Imagine what it feels like to be with someone you really trust. You trust her to listen when you have something important to say. You trust her to keep your confidences. You trust her not to cause you harm, at least not intentionally. You trust her to like you even on your ugly days. You trust her to help when she’s able to do so. You trust her not to judge you even when you’ve behaved badly and it would make sense to judge you.
Or maybe you’ve not had the privilege of such a relationship. In that case, imagine how it feels to be around people you really do not trust. You’re not sure this person cares about you, will stand up for you, listen to you, respect you, avoid embarrassing you in public, and so on.
When you trust someone, you are much freer to be yourself. You gain the courage to live your life whether it’s an easy day or a horrendous day. Trust in the other person’s character and friendship frees you to dwell deeply in your own life.

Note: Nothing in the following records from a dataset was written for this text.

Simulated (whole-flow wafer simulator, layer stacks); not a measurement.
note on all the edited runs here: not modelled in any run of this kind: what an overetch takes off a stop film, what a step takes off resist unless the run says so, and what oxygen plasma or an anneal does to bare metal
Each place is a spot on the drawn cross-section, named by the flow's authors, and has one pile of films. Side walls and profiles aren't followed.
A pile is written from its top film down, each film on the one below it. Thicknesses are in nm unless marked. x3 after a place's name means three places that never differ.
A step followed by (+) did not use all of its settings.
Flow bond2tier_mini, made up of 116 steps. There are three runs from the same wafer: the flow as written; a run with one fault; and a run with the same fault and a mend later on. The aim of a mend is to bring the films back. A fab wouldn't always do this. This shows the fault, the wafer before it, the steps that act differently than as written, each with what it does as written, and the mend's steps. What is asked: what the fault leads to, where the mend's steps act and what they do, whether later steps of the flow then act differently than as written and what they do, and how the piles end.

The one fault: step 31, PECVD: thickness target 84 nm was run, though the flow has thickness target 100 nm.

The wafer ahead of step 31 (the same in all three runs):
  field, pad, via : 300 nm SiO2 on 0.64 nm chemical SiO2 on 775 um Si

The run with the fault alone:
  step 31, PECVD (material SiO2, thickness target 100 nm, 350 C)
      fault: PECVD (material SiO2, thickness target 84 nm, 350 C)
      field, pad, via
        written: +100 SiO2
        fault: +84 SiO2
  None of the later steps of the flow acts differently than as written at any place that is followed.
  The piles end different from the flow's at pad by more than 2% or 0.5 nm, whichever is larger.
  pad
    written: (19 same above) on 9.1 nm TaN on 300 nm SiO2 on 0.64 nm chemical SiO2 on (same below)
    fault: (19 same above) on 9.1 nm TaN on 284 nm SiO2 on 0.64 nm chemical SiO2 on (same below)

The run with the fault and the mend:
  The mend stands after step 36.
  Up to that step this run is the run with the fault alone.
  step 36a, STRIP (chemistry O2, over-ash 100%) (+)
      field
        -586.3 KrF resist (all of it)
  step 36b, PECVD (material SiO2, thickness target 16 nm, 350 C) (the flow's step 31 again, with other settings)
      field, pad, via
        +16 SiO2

The two authors we encounter on DDF this week—Amy Andrews and Jessica Mesman Griffith—nurtured their friendship through letter writing, which began as a Lenten practice in 2005 but expanded far beyond that period. This friendship developed deep trust between them, which they needed, because they had separate lives to live, challenges to face, and griefs to endure. But this was a spiritual journey as well, and they learned together how to recognize the divine showing up. As they experienced God, their faith in God increased, and this led to the freedom it takes to tend a marriage, become a mother, and follow the often confusing path to the next home, the next job, and the next community.
I love how honest these women are, as they tell each other about their frustrations with faith. Here’s just a taste of Love & Salt: A Spiritual Friendship Shared in Letters:
I don’t know that I’ve ever felt the presence of God in prayer. He seems to show up when we least expect him. But even if we don’t feel that presence, should we pray anyway? We can’t judge the fruits of any practice solely on the basis of our feelings. Prayer is either objectively worth something or it isn’t.
—Jess, March 1, 2005
- Have you experienced the Divine through prayer or anything else in a way that allowed your faith to grow?
- Have you ever experienced Divine companionship through another person?
- How free are you to be yourself in God’s presence?
- Right now, what are the limits of your trust in God?